One obvious method for computing the minimum distance from a point to a 3D triangle is to project the point onto the plane of the triangle, determine the barycentric coordinates of the resulting point, and use them to determine whether the projected point lies within the triangle. If not, clamp its the barycentric coordinates to be in the range [0,1], and that gives you the closest point that lies inside the triangle.
Is there a way to speed this up or simplify it somehow?
Assuming you're using one of the known fast algorithms, the only way to speed it up is when you are doing a lot of measurements on a lot of triangles. In that case, you can keep a lot of quantities precomputed in "edge" or "winding" structures. Instead of storing the 3 points, you store meshes comprised of edge structures. Projection then becomes very quick and barycentric tests can be coded so that they are branch-predictable.
The real key is to just keep everything in cache. Processors can do MUL and DIV in nearly 1 clock cycle so memory is usually the bottleneck.
Also, consider writing the algo in SSE3 or something similar (such as Mono's SIMD support). It's work, but you can usually do a couple triangles at a time if you think hard enough about it.
I'll try to find some papers on the topic, but you might want to Google for "Ray Mesh Intersection". That will bring up all the great work from the 80s and 90s when people worked hard on optimizing this stuff.
There are different approaches to finding the distance from a point P0 to a triangle P1,P2,P3.
The 3D method. Project the point onto the plane of the triangle and use barycentric coordinates or some other means of finding the closest point in the triangle. The distance is found in the usual way.

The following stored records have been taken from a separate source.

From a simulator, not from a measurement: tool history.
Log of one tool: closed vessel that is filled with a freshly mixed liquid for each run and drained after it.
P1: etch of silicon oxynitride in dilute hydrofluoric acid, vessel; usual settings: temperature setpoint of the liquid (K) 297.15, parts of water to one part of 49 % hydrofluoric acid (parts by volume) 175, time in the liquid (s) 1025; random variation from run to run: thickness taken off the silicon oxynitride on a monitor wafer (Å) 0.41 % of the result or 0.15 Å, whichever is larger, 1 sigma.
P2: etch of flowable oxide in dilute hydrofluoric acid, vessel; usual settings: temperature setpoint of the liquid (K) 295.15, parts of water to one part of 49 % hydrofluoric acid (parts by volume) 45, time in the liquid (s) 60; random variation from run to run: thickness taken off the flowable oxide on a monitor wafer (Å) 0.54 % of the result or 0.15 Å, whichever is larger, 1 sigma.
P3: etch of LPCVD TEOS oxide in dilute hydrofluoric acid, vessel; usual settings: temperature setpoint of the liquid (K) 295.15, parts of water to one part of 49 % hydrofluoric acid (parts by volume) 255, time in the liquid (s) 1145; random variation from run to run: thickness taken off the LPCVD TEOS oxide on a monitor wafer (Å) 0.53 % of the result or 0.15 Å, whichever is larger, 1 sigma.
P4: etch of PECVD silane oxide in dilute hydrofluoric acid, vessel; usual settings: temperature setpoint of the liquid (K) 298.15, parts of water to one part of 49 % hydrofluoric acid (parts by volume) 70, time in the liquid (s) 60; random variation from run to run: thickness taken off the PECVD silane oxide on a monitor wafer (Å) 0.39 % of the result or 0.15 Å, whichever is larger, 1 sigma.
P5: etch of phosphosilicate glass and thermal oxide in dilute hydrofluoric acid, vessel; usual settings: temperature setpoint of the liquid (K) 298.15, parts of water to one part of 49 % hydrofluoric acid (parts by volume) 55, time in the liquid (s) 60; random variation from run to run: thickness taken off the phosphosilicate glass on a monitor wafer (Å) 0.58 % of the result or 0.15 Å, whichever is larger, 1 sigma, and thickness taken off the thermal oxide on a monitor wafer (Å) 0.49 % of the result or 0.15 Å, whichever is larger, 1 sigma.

The 2D method. Apply a translation/rotation to the points so that P1 is on the origin, P2 is on the z-axis, P3 in the yz plane. Projection is of the point P0 is trivial (neglect the x coordinate). This results in a 2D problem. Using the edge equation its possible to determine the closest vertex or edge of the triangle. Calculating distance is then easy-peasy.
This paper compares the performance of both with the 2D method winning.